Two might submit bids to run airport

OCEANSIDE -- The city may get at least two bidders interested in running the Oceanside Municipal Airport.
But they probably are going to ask city officials to ease up on financial requirements, including that anyone operating the San Luis Rey Valley airfield must pay off more than $1 million in debts.
No bids were received by Tuesday, the original deadline. Potential bidders had asked for a little more time, and a notice of an extension was posted on a construction Web site last Friday.
The new deadline is 4:30 p.m. Wednesday.
City Council members voted in May to get out of the airport business and seek a private operator to take on the task, from operations to new construction.
One potential bidder said he had just gotten airport expense reports from the city and was studying them.
Scott Wardle, regional director of operations for American Airports Corp., based in San Diego, said he will probably recommend to his superiors that they make a proposal to operate the airport.
"We will seek variances," said Wardle, whose company operates five airports in Los Angeles County.
Expense and revenue reports prepared by City Manager Peter Weiss show great fluctuations from year to year in both expenses and revenues at the 50-acre airport.
From 2000 to 2007, annual expenses varied from a low of $179,000 to a high of $456,000, while annual revenue ranged from a low of $173,000 to a high of $2.7 million.
In some years there was more income than expenditures, and in other years there was less.

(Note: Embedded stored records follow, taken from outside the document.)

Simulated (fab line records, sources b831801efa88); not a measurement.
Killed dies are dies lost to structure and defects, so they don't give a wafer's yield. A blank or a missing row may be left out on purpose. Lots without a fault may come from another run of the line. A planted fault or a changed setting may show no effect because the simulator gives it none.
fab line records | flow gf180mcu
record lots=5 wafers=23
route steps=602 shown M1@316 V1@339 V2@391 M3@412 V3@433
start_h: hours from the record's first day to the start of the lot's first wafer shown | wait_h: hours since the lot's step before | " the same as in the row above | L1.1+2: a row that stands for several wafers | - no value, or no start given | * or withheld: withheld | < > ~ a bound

The city's request for proposals specifies that an airport operator must provide 50 hangars, 40 tie-down spaces and a new terminal building with a restaurant. It also seeks a payback of $1.2 million in debts and 10 percent of gross revenues in rent. An operator would not be allowed to run a flight school or aircraft charters.
Also ready to submit a bid is C. Lance Barnett, vice president of CMTS, with headquarters in Culver City.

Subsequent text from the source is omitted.